I was standing in the checkout line at Loews yesterday with about 50 other lawn and garden warriors ready to tackle our springtime outdoor chores. I had bags of mulch and a variety of annuals and perennials. Others had full flat bed carts filled with everything from grass seed to shrubs. All of us have one common denominator though….improving the yards of our homes. It made me wonder……..can there be too much TLC and landscaping? Can one “over do” their lawns and gardens? Well, I think so. Sometimes less IS more!
Take mulch for example……mulching provides a ground cover in your beds to control weeds and to keep things nice and neat. Over mulching can actually be harmful to your plants and trees. The result: rot, invasive insects, and suffocated roots.
Choose the right plants, trees and shrubs. One of the biggest mistakes an amateur landscaper can make is choosing an invasive plant, which can quickly grow out of control. The biggest offender? Bamboo—it’s almost impossible to control. Without your own giant panda to do the trimming, you’ll find your yard overrun with tall, tough stalks that take years to fully remove. Other offenders? The plants often found in “drought-tolerant” sections of garden centers. Decorative grasses such as Mexican feather grass, fountain grasses, and pampas grasses, which can be fire hazards due to their dry leaves and flowering stalks. Not too much of a problem here but nonetheless something to think about.
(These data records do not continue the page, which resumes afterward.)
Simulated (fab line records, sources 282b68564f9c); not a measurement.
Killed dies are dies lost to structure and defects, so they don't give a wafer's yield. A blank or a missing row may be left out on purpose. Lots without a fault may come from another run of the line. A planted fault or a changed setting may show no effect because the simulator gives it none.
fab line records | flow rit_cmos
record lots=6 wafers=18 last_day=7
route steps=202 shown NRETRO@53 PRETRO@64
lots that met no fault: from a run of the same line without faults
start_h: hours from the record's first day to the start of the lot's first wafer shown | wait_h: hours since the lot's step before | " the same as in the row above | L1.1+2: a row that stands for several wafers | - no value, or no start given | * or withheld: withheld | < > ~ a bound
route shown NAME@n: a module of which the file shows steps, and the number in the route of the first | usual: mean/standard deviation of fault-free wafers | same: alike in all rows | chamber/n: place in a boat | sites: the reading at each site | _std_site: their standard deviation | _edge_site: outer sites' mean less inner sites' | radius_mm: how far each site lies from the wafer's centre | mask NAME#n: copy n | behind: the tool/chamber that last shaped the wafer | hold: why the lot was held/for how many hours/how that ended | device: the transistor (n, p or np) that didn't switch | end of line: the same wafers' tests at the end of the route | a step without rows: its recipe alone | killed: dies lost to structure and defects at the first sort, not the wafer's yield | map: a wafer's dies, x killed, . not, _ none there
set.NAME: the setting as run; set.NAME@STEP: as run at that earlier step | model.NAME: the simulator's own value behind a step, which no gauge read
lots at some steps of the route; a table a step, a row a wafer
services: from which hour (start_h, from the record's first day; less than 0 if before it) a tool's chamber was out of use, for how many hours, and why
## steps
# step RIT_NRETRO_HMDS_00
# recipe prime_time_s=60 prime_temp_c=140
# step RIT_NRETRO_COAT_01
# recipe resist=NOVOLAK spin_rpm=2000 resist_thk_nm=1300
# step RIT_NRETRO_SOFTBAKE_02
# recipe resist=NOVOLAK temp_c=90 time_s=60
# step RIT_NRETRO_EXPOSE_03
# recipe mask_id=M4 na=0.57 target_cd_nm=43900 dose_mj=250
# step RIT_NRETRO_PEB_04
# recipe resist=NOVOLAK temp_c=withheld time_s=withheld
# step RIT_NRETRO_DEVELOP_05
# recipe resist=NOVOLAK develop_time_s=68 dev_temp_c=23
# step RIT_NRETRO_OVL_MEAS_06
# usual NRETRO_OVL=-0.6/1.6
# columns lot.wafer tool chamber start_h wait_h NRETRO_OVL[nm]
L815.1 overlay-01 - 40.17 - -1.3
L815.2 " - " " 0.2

Have a plan! Do not just start randomly planting here and there. Have a design and write it down. Understand your space requirements, measure and choose your plantings accordingly. I like to follow common sense rules and plant the taller stuff toward the back and smaller plants in front. Don’t overcrowd and while large foliage might look impressive, it has a hard time taking root. Small foliage grows nicely and has a better chance of survival.
And, if your springtime plans include adding a workshop or addition to your home, make sure that you properly protect any existing trees that could be effected. You might not see the dire effects of damaged roots for quite a while until a storm causes the rotting trunk to come crashing onto your roof. Here in the low country, we have laws that protect our beautiful and graceful live oak trees. You cannot cannot bulldoze or alter these trees. Make sure you are following the tree ordinances protecting the live oaks.
So, a few rules of “green thumb” and you are set to go with your springtime yard work!